Jennifer Egan is an American novelist, short story writer and journalist.
Background
Jennifer Egan was born on September 7, 1962 in Chicago, Illinois, United States. Daughter of Donald Egan and Kay Kimpton (maiden name: Kernwein). Her paternal grandfather was a police commander and bodyguard for President Truman during his visits to Chicago. She was raised in San Francisco.
Education
After graduating from Lowell High School, she majored in English literature at the University of Pennsylvania. In 1985 she graduated from the university with a B.A. After graduating, Egan spent two years at St John's College, Cambridge supported by Thouron Award where she earned her M.A. in 1987. In those student years she did a lot of traveling, often with a backpack: China, Russia, Japan, much of Europe.
Career
She came to New York in 1987 and worked an array of various jobs while learning to write: catering at the World Trade Center; joining the word processing pool at a midtown law firm; serving as the private secretary for the Countess of Romanones.

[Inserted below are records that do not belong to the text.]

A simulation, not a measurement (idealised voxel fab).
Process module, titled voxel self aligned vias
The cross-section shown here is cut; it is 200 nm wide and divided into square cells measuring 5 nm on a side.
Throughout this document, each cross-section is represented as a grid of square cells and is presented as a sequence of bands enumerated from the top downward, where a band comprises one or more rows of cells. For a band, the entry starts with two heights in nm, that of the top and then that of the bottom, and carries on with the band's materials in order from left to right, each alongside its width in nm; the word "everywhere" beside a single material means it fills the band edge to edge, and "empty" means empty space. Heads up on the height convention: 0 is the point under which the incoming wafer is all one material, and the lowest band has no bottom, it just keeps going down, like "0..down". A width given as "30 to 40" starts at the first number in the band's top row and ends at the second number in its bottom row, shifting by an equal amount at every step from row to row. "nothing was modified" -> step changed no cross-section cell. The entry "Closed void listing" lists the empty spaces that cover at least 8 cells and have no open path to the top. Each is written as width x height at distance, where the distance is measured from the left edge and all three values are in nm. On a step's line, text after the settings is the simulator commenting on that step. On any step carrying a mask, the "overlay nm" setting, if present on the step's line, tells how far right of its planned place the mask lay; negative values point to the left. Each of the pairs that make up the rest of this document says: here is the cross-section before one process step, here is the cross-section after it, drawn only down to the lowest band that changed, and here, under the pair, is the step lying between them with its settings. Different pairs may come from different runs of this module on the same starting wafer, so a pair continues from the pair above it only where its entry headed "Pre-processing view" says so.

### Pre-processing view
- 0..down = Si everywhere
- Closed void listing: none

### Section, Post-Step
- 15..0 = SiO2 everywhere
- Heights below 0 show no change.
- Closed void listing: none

Egan has been a freelance writer since 1991. Her first novel "The Invisible Circus" came out in 1995 and was released as a movie starring Cameron Diaz in 2001. She has published short fiction in The New Yorker, Harper's, Zoetrope: All-Story, and Ploughshares, among other periodicals.
Also a journalist, she has written frequently in the New York Times Magazine. As of 28 February 2018, she is the President of the PEN America Center.
Achievements
Egan received a Thouron Award in 1986. She was the recipient of a National Endowment for the Arts Fellowship, a Guggenheim Fellowship in 1996.
As a journalist, she received the Carroll Kowal Journalism Award for her 2002 cover story on homeless children, and “The Bipolar Kid” received a 2009 NAMI Outstanding Media Award for Science and Health Reporting from the National Alliance on Mental Illness.
In 2011 she was a finalist for the PEN/Faulkner Award for Fiction. Egan won the 2011 National Book Critics Circle Award (Fiction), Pulitzer Prize and LA Times Book Prize for "A Visit from the Goon Squad."
In 2013, the first academic conference event dedicated to Egan's work was held at Birkbeck, University of London, entitled "Invisible Circus: An International Conference on the work of Jennifer Egan."
Egan’s 2017 novel "Manhattan Beach" has been awarded the 2018 Andrew Carnegie Medal for Excellence in Fiction.
Quotations:
"I don’t experience time as linear. I experience it in layers that seem to coexist...One thing that facilitates that kind of time travel is music, which is why I think music ended up being such an important part of the book. Also, I was reading Proust. He tries, very successfully in some ways, to capture the sense of time passing, the quality of consciousness, and the ways to get around linearity, which is the weird scourge of writing prose."
Membership
She was a fellow at the Dorothy and Lewis B. Cullman Center for Scholars and Writers at the New York Public Library in 2004-2005.
Personality
Quotes from others about the person
The New York Times: "Jennifer Egan is a refreshingly unclassifiable novelist; she deploys most of the arsenal developed by metafiction writers of the 1960's and refined by more recent authors like William T. Vollmann and David Foster Wallace - but she can’t exactly be counted as one of them".
Interests
traveling
Writers
Marcel Proust
Connections
While she was an undergraduate, Egan dated Steve Jobs, who installed a Macintosh computer in her bedroom. On June 25, 1994 Egan married David Herskovits. She currently lives in Brooklyn with her husband and two sons.
Father:
Donald Egan
Mother:
Kay Kimpton
Spouse:
David Herskovits
Partner:
Steven Jobs
Egan dated Steve Jobs while she was an undergraduate.